Why, it seems like only yesterday [cue harp and wavy, out-of-focus visuals] when you could pore over an album's liner notes and not have to squint to garner an embarrassment of riches and a treasure trove of tidbits...
Rhino Records, your “One Stop Pop Culture Shop” dedicated to “discovering and compiling … relatively obscure hits, and those ‘hits’ you never heard,” not only offers a wide variety of ‘60-era American and British pop, pre-punk, and psychedelic “Artyfacts” in its Nuggets anthologies and boxed sets, it also aptly documents in its albums’ liner notes applicable rock history that can serve as either refresher courses or as edification for the uninitiated.
Nuggets, Volume Three: Pop, from 1984, is a good example of how the LP’s back cover annotations provide succinct and incisive commentary and biographical information that not only enhance the track-by track listening experience, but also sets up the overall scheme of things. It's a mission statement of sorts that touches upon some nuances of experimental changes creeping into the state of AM Pop radio of the time:
- While pop music of the mid-to-late 1960s brought far reaching change and experimentation, the vast majority of musicians were still trying to concoct good old fashioned, pop-oriented hit records. The San Francisco Sound was promoting turning on and dropping out, but many musicians from all over the country were more interested in becoming the next Beatles, while only marginally incorporating the more radical ideas going on around them.
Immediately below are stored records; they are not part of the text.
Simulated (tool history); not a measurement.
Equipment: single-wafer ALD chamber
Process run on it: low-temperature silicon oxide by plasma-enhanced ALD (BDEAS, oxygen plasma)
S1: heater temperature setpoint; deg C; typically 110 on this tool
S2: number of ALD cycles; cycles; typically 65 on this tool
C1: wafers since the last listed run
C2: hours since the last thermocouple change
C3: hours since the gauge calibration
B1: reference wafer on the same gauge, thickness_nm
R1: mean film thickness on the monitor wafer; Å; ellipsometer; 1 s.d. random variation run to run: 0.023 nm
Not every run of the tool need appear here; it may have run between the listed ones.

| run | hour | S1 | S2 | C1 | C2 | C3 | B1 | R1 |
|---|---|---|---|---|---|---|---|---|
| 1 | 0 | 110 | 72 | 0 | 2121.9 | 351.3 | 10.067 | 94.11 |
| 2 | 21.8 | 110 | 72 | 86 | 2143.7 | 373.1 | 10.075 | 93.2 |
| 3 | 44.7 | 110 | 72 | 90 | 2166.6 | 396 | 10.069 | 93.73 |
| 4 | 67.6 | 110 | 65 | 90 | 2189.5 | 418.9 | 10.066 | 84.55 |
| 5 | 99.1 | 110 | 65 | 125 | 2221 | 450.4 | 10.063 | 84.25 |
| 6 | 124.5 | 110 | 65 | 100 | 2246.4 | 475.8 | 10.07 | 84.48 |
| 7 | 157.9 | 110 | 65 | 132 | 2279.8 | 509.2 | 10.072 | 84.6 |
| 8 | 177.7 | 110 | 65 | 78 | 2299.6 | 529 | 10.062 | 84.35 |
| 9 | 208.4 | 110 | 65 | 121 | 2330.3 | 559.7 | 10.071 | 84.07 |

Perhaps nothing on this album's 14 cuts signifies that inclination for “becoming the next Beatles” better than 1966’s “Lies,” by the Knickerbockers, which kicks off this volume of Nuggets. Even after all these years, “Lies” remains an uncanny fab-four dead ringer, from its Lennon-ish lead vocal to rave-up harmonies and spirit. But anyone who remembers seeing the Knickerbockers on their many TV appearance back in the day — it was virtually the only way people were convinced that they weren’t actually the Beatles — knows that any similarities stopped with the sound. As the liner notes remark, the Knickerbockers were “An affable bunch [but] their appearance was disappointing, looking more like an early ‘60s New Jersey lounge band (which they were) than a hip Beatles-era rock band.”
Also on the Beatlesque end of the spectrum, though not as slavishly so, is The Merry-Go-Round, represented here by the McCartney-styled sweetness of “You’re a Very Lovely Woman” (I would’ve preferred the Paul-Pop of the great “Live,” but I think that gem shows up on another Nuggets compilation). The Merry-Go-Round were more of a regional success in California, a quartet “led by Emitt Rhodes, ex-drummer of the Palace Guard … After a couple of years and a half dozen singles on A&M, Rhodes became a solo artist. Very Beatles-rooted, his acclaimed 1970 solo debut LP was very favorably compared to Paul McCartney’s first solo album, both in sound, and in playing-all-the-instruments-approach.”